Not all trees are equal: Raila Odinga's irrefutable legacy

Opinion
By Andrew Levi | Oct 19, 2025

 

In a forest of many trees, some are grander, and some lesser. Some trees, when they fall, fall with such might, that their sound cannot be unheard. All trees are surely profitable, but not all trees are equal. In Kenya, a great oak has fallen. The ecosystem has been disturbed. Our fragile branches of peace laid bare like an open canopy. Cut down by the swooping, unforgiving blade of time. And now that the great tree has fallen, where shall the birds perch? Who, will speak out for the powerless, the marginalised, the unfortunate and the historically sidelined? Will there grow another tree to cover all who seek its shade, indiscriminately? Who shall roar on our behalf, with righteous indignation, now that a great lion has rested? And will there emerge another lion, bold as the one we have known before, if not more?  

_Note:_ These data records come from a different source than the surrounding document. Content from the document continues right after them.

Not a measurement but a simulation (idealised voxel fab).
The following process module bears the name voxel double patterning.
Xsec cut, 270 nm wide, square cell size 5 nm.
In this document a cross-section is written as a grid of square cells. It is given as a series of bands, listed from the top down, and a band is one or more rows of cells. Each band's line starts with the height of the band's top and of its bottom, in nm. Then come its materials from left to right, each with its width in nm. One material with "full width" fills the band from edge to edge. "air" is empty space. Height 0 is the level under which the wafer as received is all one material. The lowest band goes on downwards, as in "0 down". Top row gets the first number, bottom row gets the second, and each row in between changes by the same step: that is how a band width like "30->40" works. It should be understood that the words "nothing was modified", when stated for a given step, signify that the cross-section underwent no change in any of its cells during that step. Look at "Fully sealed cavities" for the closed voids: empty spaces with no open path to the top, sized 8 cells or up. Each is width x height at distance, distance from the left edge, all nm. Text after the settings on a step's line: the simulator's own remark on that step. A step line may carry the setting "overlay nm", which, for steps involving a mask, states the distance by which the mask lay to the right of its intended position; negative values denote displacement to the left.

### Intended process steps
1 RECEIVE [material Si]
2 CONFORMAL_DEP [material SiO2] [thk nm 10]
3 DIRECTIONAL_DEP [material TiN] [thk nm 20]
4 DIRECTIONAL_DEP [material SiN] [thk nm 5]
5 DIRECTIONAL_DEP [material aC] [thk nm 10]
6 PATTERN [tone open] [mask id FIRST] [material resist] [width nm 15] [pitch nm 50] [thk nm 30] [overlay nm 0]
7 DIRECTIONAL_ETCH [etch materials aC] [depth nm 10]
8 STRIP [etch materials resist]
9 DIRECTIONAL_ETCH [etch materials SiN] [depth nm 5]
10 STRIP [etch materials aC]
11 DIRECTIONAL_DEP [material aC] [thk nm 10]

In this long solemn night of our democratic journey, I hold this truth to be self-evident - a family that holds together in grief, will outlast the kaleidoscope of challenges that lay before it. I believe, as the nation of Kenya, we will need to change tact. To let political absolutism, fall to the side in favour of democratic pragmatism. Shunning the blood-filled protest fields for the battlefront of public debate. As the departed champion for our liberties did many a time - friend or foe, we must all shake hands and call a truce to the cold wars within our borders. Let us dialogue vigorously and debate spiritedly yet peaceably, about the Kenya we must build. Authentically and inclusively, traversing our generational and ethnic contours. To tackle unspoken tensions; and maybe, with enough naïve optimism, sheer doggedness and good fortune - we might overcome the ghosts of our civic past and appeal to the better angels of our political nature.

For all his positives and peccadilloes, I truly believe that before Jakom left us, he had started us on this journey of difficult conversations and painful pauses. Perhaps he was showing us a new political way. Of how to build bridges with one another. Over lakes of deep cynicism and around mountains of profound mistrust. Across deserts of abject neglect and through valleys of shameful estrangement. To every shoreline and artificial borderline of our eclectic nation.

But though a great tree is dead, the forest remains. And together, we, as the seeds who are left behind can collectively sprout a forest greater than the sum of our individual trunks. It is what Jakom would have wanted. Not to be history’s loudest voice sounding the cry of progress. But to sire a nation of many political progeny - a litter of lion cubs - whom he taught to roar freedom’s chorus. And at all times, to stand in defence of it. And if need be, to fight for it. And if we must, be prepared to die for it.

It is appointed to every nation a time wherefore the nation must confront the weight of its collective conscience. As Kenyans, I believe we have arrived at our long hour of reckoning, our divine date with destiny. We find ourselves thrust between the heavy hand of recent history and the promises of our posterity. Political visibility has reached a near epic low. The onus of charting what remains to be our destiny, overwhelming. Perhaps owing to death’s long shadow cast over the battered bodies and spirits of our brave, young Kenyans. Perhaps from the fog of a nation’s grief at losing a liberation icon to the allures of a flailing administration, and subsequently to the grip of death. We are a nation dancing closely at the deadly edge of our elastic limit. Where the young are embattled, beleaguered by a climate of forced disappearances. Outmanned, overpowered and beset by protest fatigue; and the spectre of premature departures.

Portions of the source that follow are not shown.